Getting cagey about CO2

Petroleum engineers are developing technology designed to remove a potential obstacle to under-sea storage of carbon dioxide emissions.

Carbon capture and storage were high on the agenda in last week’s Budget when Gordon Brown launched a consultation process to identify barriers to its widespread use. Prof Bahman Tohidi and his team at Heriot Watt University’s Institute of Petroleum Engineering believe a natural physical process could solve the problem of CO2 leakage after it has been buried.

Instead of allowing CO2 emissions from power stations to escape to the atmosphere, it has been suggested they could be trapped and delivered by pipeline to a suitable underground storage site, such as an exhausted oil or gas field beneath the sea. However, if the cap rock holding the CO2 leaked, this would pose a problem: the escaping gas would make the sea more acidic, raising the threat of an environmental disaster.

Tohidi believes that, if the conditions were right, any leaking CO2 could form hydrates with the water, blocking the gaps between particles in the sediment and providing a secondary seal. ‘Even if the cap rock breaks, this would prevent the CO2 escaping into the ocean,’ he said. ‘It would provide security, and reduce worries about changing the ecology of the ocean.’

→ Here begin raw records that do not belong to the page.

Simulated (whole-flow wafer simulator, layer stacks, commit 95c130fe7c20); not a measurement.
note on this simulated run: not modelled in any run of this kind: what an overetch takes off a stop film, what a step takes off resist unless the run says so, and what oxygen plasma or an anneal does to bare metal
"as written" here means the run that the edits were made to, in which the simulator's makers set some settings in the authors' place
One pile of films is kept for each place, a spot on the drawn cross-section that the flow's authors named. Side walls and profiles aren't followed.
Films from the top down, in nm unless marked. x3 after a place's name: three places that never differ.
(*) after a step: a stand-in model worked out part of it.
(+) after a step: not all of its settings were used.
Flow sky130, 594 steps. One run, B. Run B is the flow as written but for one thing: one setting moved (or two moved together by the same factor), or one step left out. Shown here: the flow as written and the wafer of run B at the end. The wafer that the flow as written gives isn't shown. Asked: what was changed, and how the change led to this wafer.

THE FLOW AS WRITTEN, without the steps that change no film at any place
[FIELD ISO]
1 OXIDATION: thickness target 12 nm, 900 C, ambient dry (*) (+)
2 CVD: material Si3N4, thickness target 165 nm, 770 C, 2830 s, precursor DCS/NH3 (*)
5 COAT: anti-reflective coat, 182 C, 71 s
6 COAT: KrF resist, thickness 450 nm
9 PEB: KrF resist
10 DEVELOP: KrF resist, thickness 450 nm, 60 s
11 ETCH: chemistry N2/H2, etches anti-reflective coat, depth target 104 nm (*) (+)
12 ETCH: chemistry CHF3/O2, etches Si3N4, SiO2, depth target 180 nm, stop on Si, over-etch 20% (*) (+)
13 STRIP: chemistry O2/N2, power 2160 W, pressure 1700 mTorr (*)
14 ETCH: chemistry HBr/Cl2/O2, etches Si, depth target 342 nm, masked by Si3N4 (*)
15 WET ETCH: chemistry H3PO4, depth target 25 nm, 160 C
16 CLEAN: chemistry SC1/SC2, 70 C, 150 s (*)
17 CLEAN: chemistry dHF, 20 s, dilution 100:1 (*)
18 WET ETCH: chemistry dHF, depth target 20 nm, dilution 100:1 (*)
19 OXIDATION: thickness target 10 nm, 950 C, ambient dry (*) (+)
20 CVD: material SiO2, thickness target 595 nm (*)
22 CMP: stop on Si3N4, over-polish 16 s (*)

Hydrates are a combination of water and gas molecules. The hydrogen bonds in water hold the molecules together in ‘cages’, with empty cavities between them that gas molecules fit into. The attractive forces between the gas and water molecules can stabilise the cage structure, causing ice to be formed at a higher temperature than usual.

If the molecules are quite large and round, such as in cyclopentane or tetrahydrofuran, then the ice forms at room temperature. Smaller molecules, as in CO2 and methane, need higher pressure for the hydrates to form at ambient temperatures. The bottom of the ocean provides perfect conditions for CO2 hydrate formation. At a typical seabed temperature of 4oC, they form at a pressure of 20 atmospheres, equivalent to a depth of 200m. In the seabed the hydrates can fill the cavities between the sediment, reducing permeability and preventing escape.

‘We have designed a cylindrical cell with two sections, where the lower part is warmer than the upper,’ Tohidi explained. ‘This is similar to the sediments on the seabed, because they get warmer as you go deeper — a rise of 3oC for every 100m. We will inject CO2 at the base, and monitor it as it moves up the cell with a series of sensors that measure resistivity.

‘This way we will be able to look at hydrates forming, and sample the fluid at the top to see if CO2 is coming out. At the moment we are relying on the cap rock to keep the CO2 in. We hope to show that if the water is sufficiently deep there will be a secondary seal.’

First results are expected within three months. They should also help to establish what conditions are required for sites to store CO2, and provide a method of monitoring for leakages.

A supplementary objective of the project is to look at methane hydrates. These exist in huge quantities underground — particularly in the coastal shelf — and some estimates put the figure at twice the amount of fossil fuels. Various projects are underway in, for example, Japan and the US, to investigate extracting gas from these reservoirs because of worries about the security of the fuel supply.

CO2 could be used as a safe way to extract the methane. As CO2 hydrates are more thermodynamically stable than methane hydrates it should, in theory, be possible to inject CO2 into the reservoir, where it displaces the methane in the hydrate structure.

‘Several techniques have been proposed for removing the methane, but they all require it to dissociate into methane gas and water, thus replacing a solid with two fluids,’ Tohidi said. ‘As the methane hydrate is usually found in sediments, the sediment would be expected to subside. I’m not sure this is very safe — you might get a gas leak, or it could even destabilise the sea floor. If we can replace the methane with CO2, then it should be a safer way of producing methane.’

Another thought is that hydrates themselves could be used for CO2 storage. Although the ratio between water and CO2 in the hydrate is only around 6:1, in practice this means one volume of hydrate is formed from 176 volumes of gas. ‘The methane hydrate deposits have been stable for thousands of years, so why can’t the CO2 hydrates be similarly stable?’ said Tohidi.

‘If we could prove CO2 hydrate is stable, it could be used as a sink for CO2 storage in itself. The places that generate CO2 are not necessarily close to reservoirs where it could be stored, so the more places you can store it, the better.’